3. The Ulysses S. Grant Memorial (Washington, D.C.)

The Ulysses S. Grant Memorial is located across the street from the Capitol Building and is a prime example of the effects that acid rain has on bronze. Bronze is a metal mostly made up of copper and a small amount of tin and does not take kindly to acid.

The Ulysses S. Grant Calvary Memorial stand in front of the Capitol Building in Washington, D.C., and commemorates the leader of the Union Army during the Civil War and the 18th President of the United States. (Image credit: Statue of Liberty photo via Shutterstock)

Andrews echoed, "Carbonic acid is naturally present in rainfall and will react with copper thus making those green stains on the statue. Being located further down south doesn't help the monument either. Chemical attacks will occur faster because of the seasonal temperatures. Higher temperatures speed up weathering and damage."

According to the National Park Service, wax is applied to the monument at least once a year to protect and preserve the metal like wearing a raincoat to protect yourself from getting wet.

4. The Statue of Liberty (New York, N.Y.)

Often associated with the city of New York, Lady Liberty stands tall amidst the Hudson River. The monument was originally a gift given to America from France in recognition of the "friendship established during the American Revolution," according to the U.S. National Park Service (NPS).

The Statue of Liberty stands on Liberty Island in New York Harbor, where it was dedicated in 1886 as a gift to the American people from France. (Image credit: Statue of Liberty photo via Shutterstock)

After years of being exposed to the elements, the Statue of Liberty has experienced severe amounts of natural weathering. Entirely made of copper, years of rain has turned the once-bronze exterior green.

"Copper reacts with oxygen causing carbonation. Normal rain water reacts with the copper and the wetness makes it dissolve. Water puts the reactants in direct contact with each other," said Andrews.

The green coloring occurs due to chemical reactions between water and metal.

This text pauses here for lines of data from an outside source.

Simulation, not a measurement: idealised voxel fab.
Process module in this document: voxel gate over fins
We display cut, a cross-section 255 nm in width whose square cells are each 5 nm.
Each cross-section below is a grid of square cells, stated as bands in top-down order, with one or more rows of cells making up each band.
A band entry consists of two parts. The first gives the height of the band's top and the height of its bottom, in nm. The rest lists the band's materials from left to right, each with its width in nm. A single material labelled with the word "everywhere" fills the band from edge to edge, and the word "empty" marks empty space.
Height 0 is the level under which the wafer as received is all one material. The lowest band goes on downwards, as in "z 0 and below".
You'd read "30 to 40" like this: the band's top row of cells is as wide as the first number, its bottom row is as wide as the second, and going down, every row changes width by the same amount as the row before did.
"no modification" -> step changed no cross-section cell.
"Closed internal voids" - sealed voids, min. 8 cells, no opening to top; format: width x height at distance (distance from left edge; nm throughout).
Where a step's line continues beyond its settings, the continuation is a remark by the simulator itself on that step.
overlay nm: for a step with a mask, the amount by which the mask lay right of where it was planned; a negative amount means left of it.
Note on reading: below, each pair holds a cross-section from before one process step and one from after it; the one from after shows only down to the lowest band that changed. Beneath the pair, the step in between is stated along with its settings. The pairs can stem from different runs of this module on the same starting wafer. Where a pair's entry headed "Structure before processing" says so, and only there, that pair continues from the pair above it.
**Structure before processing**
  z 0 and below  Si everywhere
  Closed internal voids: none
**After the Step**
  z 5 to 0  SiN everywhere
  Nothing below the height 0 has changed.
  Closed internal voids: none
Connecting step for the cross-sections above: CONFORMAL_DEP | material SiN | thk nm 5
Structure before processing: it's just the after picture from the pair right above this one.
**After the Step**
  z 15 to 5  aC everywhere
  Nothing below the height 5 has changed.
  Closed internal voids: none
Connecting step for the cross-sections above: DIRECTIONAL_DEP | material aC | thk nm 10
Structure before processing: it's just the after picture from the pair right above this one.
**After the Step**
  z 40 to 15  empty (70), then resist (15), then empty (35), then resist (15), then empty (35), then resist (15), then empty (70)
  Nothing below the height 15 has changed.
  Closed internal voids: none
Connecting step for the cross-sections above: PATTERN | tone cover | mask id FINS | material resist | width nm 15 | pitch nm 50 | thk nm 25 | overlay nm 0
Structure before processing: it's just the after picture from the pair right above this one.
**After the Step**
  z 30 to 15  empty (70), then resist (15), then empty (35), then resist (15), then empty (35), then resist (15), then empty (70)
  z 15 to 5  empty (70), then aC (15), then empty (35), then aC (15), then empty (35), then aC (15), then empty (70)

The addition of pollutants in the air also speeds up this chemical reaction process. Weather-related repairs were made in 1937 because water leaked into the base, and careful maintenance over the years has protected the statue from further weathering issues.

5. The Sphinx (Giza, Egypt)

Built in the ancient Egyptian period known as the Old Kingdom (c. 2686-2134 BC), the great Sphinx is now eroding before our very eyes. Its location, the Giza Plateau, has an eastward sloping topography.

The Sphinx and the Great Pyramid of Giza, Egypt are pictured here. USGS and University of Pennsylvania research shows that ancient pollen and charcoal preserved in deeply buried sediments in Egypt's Nile Delta document the region’s ancient droughts and fires, including a huge drought 4,200 years ago associated with the demise of Egypt's Old Kingdom, the era known as the pyramid-building time. (Image credit: Benjamin P. Horton , University of Pennsylvania)

The topography surrounding the monument has created a natural rainwater run-off into the west part of the Sphinx that has added to the eroding limestone for years.

"They do get a rare torrential downpour in the desert, so yes, rain and run-off do happen," said Andrews.

Erosion by water is not the only issue the Sphinx is undergoing, Andrews warned. "Being in the desert, in that exposed environment, a lot can move especially with high winds. It's kin to sandblasting, that sand, being a grainy material, it's like a hand with a tool in it. Damage will be done."

Another water-related issue the porous rock of the Sphinx faces is ground water. Andrews said, "Salt-laden groundwater can wick up into porous rock from the salt in the soil. Moisture isn't good for this type of large structures."

Years have passed, and these monuments have survived. However, some of them may have a shorter lifespan than we think. Andrews warned not to take the lifetime of these monuments for granted. "Anything on Earth that is man-made or sticking up will be attacked by the elements. Atmospheric forces will take their toll," Andrews said.